“All living beings perceive of the world only in terms of what is necessary to their action” (C. Losi)
What language should be used to describe a place? This is the starting point and the core question of Claudia Losi‘s project.
The way we perceive places also shows how we develop our thinking: the pondering hinted at and evoked by the works on exhibit springs from individual and collective imagination; we feel, we store experiences and later we “bring them back into the world” in different and subjective constellations.
Claudia Losi’s is a peculiar travel chronicle turning into consciousness of the journey itself. It springs out of a real “crossing” of St. Kilda islands in 2012 to later shift into the realm of the mind, to move onto the construction of new maps.
Experiences of physically relating with a territory, of emotions, and feelings, become mnemonic traces generating new visions, artefacts that the artist creates after a period of sedimentation.
A project dedicated to memory, its functioning mechanisms transforming a real experience where the journey and the surrounding landscape – becoming both the incipit, the starting point, and the final destination – are capable of triggering synaesthetic explorations, visual associations, pathways at time leading to unforeseeable and unexpected destination even for the artist. At the same time, however, the project focusses on a possible future, on the idea of bravely moving beyond towards new destinations which from being real places turn into places of the mind.
From that also emerges the inescapable need to reflect on the possible models of interpretation of the same landscape, the “possible observational systems of the world surrounding us” (in the artist’s own words) which in their turn do not offer definite answers, but create new landing places for the “archipelago-world”.

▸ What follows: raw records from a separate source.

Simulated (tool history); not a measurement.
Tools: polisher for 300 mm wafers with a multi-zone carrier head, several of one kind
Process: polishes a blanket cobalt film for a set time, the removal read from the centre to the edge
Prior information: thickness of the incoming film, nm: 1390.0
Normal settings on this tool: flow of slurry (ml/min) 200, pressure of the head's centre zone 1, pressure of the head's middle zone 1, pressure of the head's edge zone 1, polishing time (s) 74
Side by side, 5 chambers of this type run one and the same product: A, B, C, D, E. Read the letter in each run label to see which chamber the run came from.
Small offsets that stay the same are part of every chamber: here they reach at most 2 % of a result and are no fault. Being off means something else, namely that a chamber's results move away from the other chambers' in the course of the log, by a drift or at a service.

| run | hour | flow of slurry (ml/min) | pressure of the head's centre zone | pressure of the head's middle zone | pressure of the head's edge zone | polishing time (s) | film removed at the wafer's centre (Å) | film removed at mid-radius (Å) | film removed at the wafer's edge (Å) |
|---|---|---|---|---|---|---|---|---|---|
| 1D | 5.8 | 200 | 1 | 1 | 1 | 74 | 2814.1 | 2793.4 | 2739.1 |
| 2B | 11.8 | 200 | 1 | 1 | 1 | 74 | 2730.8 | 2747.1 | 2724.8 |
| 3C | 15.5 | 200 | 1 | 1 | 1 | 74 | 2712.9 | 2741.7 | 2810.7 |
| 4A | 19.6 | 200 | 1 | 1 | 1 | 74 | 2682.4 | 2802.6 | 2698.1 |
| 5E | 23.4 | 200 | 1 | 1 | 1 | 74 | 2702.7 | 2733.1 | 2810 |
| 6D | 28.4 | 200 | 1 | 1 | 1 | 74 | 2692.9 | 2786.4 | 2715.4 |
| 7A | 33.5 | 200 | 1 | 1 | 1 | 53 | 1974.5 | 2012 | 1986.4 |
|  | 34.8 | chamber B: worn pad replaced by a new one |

The exhibition consists in an itinerary across a topography of real, material artefacts which lead us inside an “archipelago of thoughts”– as a sort of cabinet opening its doors to our gazes.
The token-stones brought back from visited places mix with portolan charts and books of islands drawn by the artist in pencil and watercolours on the walls of the exhibition rooms. The photographs documenting the journey to St. Kilda islands blend in with objects, glasses, collages and bronze castings of micro fossil landscapes. A large embroidery of the North Pole, drawn from the imaginary representation by Athanasius Kircher, strikes a conversation with a notebook housing paper cut-outs of hands/birds made by the artist. Partially crushed and misshapen everyday objects, taken over by plant forms – recalling domestic life, of which however they have lost all memory – seem to gaze at the fossil findings from the archaeological and ethnographic collection of the town’s Spallanzani Museum.